Wednesday, December 28

On the fourth day of Christmas

On the fourth day of Christmas
My true love gave to me
Four calling birds
Three French hens, two turtle doves
And a partridge in a pear tree.

Dec. 28, 2000 was a sad date in retail history when U.S. retail giant Montgomery Ward announced it was going out of business after 128 years.

Montgomery Ward was founded by Aaron Montgomery Ward in 1872. Ward had conceived of the idea of a dry goods mail-order business in Chicago, Illinois, after several years of working as a traveling salesman among rural customers. The business grew at a fast pace over the next several decades, fueled by demand primarily from rural customers who were also attracted by the innovative and unprecedented company policy of "satisfaction guaranteed or your money back", which Ward began using in 1875.

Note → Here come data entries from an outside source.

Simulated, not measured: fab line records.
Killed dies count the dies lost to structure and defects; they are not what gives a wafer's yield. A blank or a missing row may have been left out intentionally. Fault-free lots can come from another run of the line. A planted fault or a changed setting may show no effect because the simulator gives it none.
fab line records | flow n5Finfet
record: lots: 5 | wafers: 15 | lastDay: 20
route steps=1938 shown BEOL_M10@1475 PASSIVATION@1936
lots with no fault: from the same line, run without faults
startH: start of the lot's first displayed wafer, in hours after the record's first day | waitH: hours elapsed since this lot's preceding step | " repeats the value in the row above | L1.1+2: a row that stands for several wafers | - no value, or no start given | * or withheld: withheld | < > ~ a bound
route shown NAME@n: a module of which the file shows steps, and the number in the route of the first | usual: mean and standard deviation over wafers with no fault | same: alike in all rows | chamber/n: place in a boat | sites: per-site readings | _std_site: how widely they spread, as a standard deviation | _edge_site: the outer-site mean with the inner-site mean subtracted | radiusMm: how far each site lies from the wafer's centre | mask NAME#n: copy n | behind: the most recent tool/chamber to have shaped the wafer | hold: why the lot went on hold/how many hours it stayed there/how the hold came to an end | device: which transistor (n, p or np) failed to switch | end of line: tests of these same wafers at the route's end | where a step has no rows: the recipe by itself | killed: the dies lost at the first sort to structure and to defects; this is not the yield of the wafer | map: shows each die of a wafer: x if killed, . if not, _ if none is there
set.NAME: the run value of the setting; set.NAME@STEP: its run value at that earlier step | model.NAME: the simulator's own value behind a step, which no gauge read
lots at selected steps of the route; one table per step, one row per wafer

Laura Ingalls Wilder fans recognize the importance Montgomery Ward catalogues had for those who lived far from the big city:

For themselves, they decided to buy a present together, something they could both use and enjoy. After much studying of Montgomery Ward’s catalogue, they chose to get a set of glassware. They needed it for the table and there was such a pretty set advertised, a sugar bowl, spoon-holder, butter dish, six sauce dishes, and a large oval-shaped bread plate. On the bread plate raised in the glass were heads of wheat and some lettering which read “Give us this day our daily bread.”

Laura Ingalls Wilder
The First Four Years

That breadplate was one of the very few things to survive the housefire that destroyed their home a few years later.

One of Momma's treasures includes an identical antique glass breadplate. (She loves to collect antique china and glass patterns mentioned in her favorite kidlit books. So far she has Laura's breadplate and Blue Willow china as well as Tacy's china pattern in a teacup and saucer. She's trying to hunt down a sandwich tray in Mrs. Ray's china pattern, too.)